When Did This Guy Have Time to Be Governor? Andrew Cuomo Sued for Sexual Harassment by State Trooper

AP Photo/Richard Drew

Former N.Y. Gov. Andrew Cuomo is being sued by a state trooper who claims he sexually harassed her over a period of three years while she served on his security detail.


The trooper’s allegations were first detailed in a report filed by the office of the N.Y. State Attorney General on Aug. 3, 2021. The report looked into allegations that, while he was governor, Andrew Cuomo serially sexually harassed 11 women, nine of whom were state employees, including “Trooper #1.”
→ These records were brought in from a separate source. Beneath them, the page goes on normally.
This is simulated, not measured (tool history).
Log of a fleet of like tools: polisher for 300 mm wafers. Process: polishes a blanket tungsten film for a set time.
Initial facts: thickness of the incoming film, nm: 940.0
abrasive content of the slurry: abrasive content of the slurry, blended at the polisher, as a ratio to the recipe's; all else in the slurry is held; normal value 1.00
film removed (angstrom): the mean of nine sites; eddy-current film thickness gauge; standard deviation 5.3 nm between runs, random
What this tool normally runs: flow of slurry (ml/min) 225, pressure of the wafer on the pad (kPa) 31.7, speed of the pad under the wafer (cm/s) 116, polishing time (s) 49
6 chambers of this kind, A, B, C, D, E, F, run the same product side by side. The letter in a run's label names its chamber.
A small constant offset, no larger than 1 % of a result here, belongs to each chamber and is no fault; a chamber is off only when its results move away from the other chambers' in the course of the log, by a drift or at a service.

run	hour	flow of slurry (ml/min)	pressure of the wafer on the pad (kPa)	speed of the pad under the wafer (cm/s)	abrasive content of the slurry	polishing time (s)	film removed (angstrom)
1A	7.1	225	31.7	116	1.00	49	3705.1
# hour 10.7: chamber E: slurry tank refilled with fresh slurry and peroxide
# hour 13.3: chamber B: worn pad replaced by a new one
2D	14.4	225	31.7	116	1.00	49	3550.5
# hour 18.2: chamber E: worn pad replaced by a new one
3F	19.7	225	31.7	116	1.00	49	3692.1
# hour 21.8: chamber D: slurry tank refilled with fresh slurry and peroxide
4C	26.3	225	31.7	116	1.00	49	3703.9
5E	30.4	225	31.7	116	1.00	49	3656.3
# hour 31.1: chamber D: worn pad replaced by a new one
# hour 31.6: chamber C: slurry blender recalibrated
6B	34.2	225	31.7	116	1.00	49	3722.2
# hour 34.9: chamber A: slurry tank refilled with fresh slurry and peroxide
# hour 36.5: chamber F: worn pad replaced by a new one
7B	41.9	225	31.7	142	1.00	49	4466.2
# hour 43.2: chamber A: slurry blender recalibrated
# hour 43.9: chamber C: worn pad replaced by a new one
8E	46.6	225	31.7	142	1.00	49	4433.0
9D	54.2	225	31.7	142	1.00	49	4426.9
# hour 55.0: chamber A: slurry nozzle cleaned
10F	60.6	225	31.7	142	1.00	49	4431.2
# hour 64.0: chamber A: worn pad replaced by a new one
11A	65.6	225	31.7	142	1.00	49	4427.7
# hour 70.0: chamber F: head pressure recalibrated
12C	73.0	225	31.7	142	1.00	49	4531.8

According to the report, on Nov. 4, 2017, Trooper #1 was dispatched to assist with a press event being held by Gov. Cuomo. At the event, the trooper met the governor and the two exchanged small talk. The next day, the senior investigator told Trooper #1 that the governor had requested she be transferred to his Protective Service Unit (PSU). Although she was not yet eligible to serve on the PSU because she didn’t have the requisite three years experience, that requirement was soon waived, and by Jan. of 2018, she had been assigned to protect the governor.

When investigators asked Cuomo about his insistence that the 20-something trooper be transferred to his personal detail, he claimed that he “was on constant alert to recruit more women, Blacks, and Asians to the state police detail.” The senior investigator who processed the trooper’s transfer confirmed that diversity was an important criterion in trooper recruitment but that the governor had personally followed up to make sure Trooper #1 was hired to the PSU.


Related: Andrew Cuomo Says He Feels ‘Vindicated’ and Won’t Rule Out a Political Comeback

Over the next three years, Trooper #1 worked at Gov. Cuomo’s residence before being placed on his travel team in April 2019. According to the report, “Trooper #1 described the Governor’s behavior toward her after she joined the PSU as generally ‘flirtatious’ and ‘creepy.’ She did not observe the Governor acting in a similar way with State Troopers who were men.” Although Cuomo frequently made Trooper #1 feel uncomfortable, “she did not feel she could safely report or rebuff the conduct because, based on her experience and discussions with others in the PSU, she feared retaliation and believed her career success hinged on whether the Governor liked her. She explained, ‘[w]ithin the PSU, it’s kind of known that the Governor gives the seal of approval who gets promoted and who doesn’t within PSU.'”

The investigation found that Cuomo habitually said suggestive, inappropriate things to Trooper #1. He would offer to give her a tour of the mansion or invite her to go “upstairs” in a way that made her uncomfortable. He once asked her why she always wore dark colors and why she didn’t wear a dress. Another time, he told her her jacket was too big and she looked like an “Amish person.” Apparently, Gov. Cuomo expected the attractive females he finagled into his detail to dress in a way he could appreciate.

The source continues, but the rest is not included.